AMM: test incremental retirements (#8501)

crusaderky · web-flow · commit 197d64dfd23d · 2024-02-15T09:03:56.000+01:00
diff --git a/distributed/tests/test_active_memory_manager.py b/distributed/tests/test_active_memory_manager.py
@@ -22,6 +22,7 @@
 from distributed.utils_test import (
     NO_AMM,
     BlockedGatherDep,
+    BlockedGetData,
     assert_story,
     async_poll_for,
     captured_logger,
@@ -1129,6 +1130,60 @@ async def test_RetireWorker_faulty_recipient(c, s, w1, w2):
     assert dict(w2.data) == {"x": 123, clutter.key: 456}
 
 
+@gen_cluster(
+    client=True,
+    nthreads=[("", 1)] * 10,
+    config={
+        "distributed.scheduler.active-memory-manager.start": True,
+        "distributed.scheduler.active-memory-manager.interval": 0.05,
+        "distributed.scheduler.active-memory-manager.measure": "managed",
+        "distributed.scheduler.active-memory-manager.policies": [],
+    },
+)
+async def test_RetireWorker_mass(c, s, *workers):
+    """Retire 90% of a cluster at once."""

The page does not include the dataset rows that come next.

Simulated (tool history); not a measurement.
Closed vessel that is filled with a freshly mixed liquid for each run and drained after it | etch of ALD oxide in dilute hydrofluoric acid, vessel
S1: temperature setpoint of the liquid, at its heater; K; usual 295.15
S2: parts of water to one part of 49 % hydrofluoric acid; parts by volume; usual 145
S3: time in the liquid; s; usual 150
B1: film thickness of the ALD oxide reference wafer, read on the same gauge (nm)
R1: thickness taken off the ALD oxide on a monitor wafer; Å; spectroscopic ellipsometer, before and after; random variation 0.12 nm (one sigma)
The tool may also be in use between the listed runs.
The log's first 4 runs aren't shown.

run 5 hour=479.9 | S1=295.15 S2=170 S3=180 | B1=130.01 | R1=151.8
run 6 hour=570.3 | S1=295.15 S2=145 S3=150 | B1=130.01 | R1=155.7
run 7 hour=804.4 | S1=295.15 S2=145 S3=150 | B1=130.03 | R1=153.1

+    # Note: by using scatter instead of submit/map, we're also testing that tasks
+    # aren't being recomputed
+    data = await c.scatter(range(100))
+    for w in workers:
+        assert len(w.data) == 10
+
+    await c.retire_workers([w.address for w in workers[:-1]])
+    assert set(s.workers) == {workers[-1].address}
+    assert len(workers[-1].data) == 100
+
+
+@gen_cluster(
+    client=True,
+    config={
+        "distributed.scheduler.active-memory-manager.start": True,
+        "distributed.scheduler.active-memory-manager.interval": 0.05,
+        "distributed.scheduler.active-memory-manager.measure": "managed",
+        "distributed.scheduler.active-memory-manager.policies": [],
+    },
+)
+async def test_RetireWorker_incremental(c, s, w2, w3):
+    """Retire worker w1; this causes its keys to be replicated onto w2.
+    Before that can happen, retire w2 too.
+    """
+    async with BlockedGetData(s.address) as w1:
+        # Note: by using scatter instead of submit/map, we're also testing that tasks
+        # aren't being recomputed
+        x = await c.scatter({"x": 1}, workers=[w1.address])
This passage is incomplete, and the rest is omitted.